Effectively the "counter-revolutionary" forces used violence to put an end to the "Chilean way."

"And I will fulfill the mandate that the people have given me. I will fulfill it relentlessly. I will comply with the program that we have promised the political conscience of Chile. And those who always unleash social violence, if they unleash political violence, if fascism intends to use the means with which it always devastated those who tried to make the Revolution, will find our response and my implacable decision. I will finish as president of the republic when I fulfill my mandate. They will have to fill me with bullets, as I said yesterday, to stop me from acting," Allende warned those who conspired against popular will. 

And that is how it played out. Soldiers led by Pinochet had to bomb Chile's presidential palace, La Moneda, and kill Allende, to stop him from leading the social and economic transformation, from nationalizing natural resources, from promoting land reform. In relation to Fidel, imperialist forces carried out 638 failed assassination attempts, Fidel finally died of old age and the Revolution remains.

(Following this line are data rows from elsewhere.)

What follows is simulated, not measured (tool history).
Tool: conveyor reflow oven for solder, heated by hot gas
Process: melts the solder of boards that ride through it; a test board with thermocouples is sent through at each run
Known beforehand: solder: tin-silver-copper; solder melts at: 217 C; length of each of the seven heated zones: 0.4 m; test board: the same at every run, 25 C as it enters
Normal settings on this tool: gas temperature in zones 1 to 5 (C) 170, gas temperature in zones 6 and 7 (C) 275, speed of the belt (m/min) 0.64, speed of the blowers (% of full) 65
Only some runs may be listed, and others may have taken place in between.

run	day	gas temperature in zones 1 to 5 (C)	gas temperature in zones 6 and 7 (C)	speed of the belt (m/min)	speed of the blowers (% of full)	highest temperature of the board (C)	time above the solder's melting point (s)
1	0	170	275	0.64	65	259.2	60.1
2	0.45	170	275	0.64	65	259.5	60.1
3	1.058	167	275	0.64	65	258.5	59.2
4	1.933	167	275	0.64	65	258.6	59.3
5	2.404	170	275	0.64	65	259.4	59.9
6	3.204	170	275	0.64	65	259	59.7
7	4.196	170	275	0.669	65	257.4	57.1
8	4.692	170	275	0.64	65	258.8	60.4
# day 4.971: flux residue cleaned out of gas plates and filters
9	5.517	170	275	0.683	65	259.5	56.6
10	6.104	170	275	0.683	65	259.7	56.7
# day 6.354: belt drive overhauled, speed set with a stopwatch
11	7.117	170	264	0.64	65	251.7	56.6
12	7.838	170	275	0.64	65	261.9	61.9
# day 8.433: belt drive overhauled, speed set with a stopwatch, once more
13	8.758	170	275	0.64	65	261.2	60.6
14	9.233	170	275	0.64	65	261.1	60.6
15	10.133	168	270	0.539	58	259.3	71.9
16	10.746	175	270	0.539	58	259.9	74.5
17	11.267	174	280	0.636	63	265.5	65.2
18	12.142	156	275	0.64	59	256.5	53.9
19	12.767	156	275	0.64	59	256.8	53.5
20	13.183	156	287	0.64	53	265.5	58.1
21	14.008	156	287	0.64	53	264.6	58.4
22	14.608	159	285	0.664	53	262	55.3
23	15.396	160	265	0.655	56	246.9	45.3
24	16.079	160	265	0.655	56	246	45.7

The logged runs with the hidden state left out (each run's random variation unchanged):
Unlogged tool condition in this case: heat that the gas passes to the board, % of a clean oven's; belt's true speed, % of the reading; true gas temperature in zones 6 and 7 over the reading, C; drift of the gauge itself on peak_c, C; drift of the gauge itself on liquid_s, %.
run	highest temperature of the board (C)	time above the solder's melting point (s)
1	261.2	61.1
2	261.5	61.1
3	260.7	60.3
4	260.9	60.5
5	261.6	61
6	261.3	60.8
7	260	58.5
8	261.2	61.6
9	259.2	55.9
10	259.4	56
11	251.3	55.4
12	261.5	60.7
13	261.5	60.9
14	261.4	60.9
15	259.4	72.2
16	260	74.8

Allende's last words to the Chilean people, while he was under military attack were:

"I am certain that my sacrifice will not be in vain (...) Workers of my Homeland, I have faith in Chile and in its destiny. Other men will overcome this gray and bitter moment in which the betrayal tries to impose itself. Keep on knowing that, much sooner than later, the great avenues where the free man walks will once again open up to build a better society."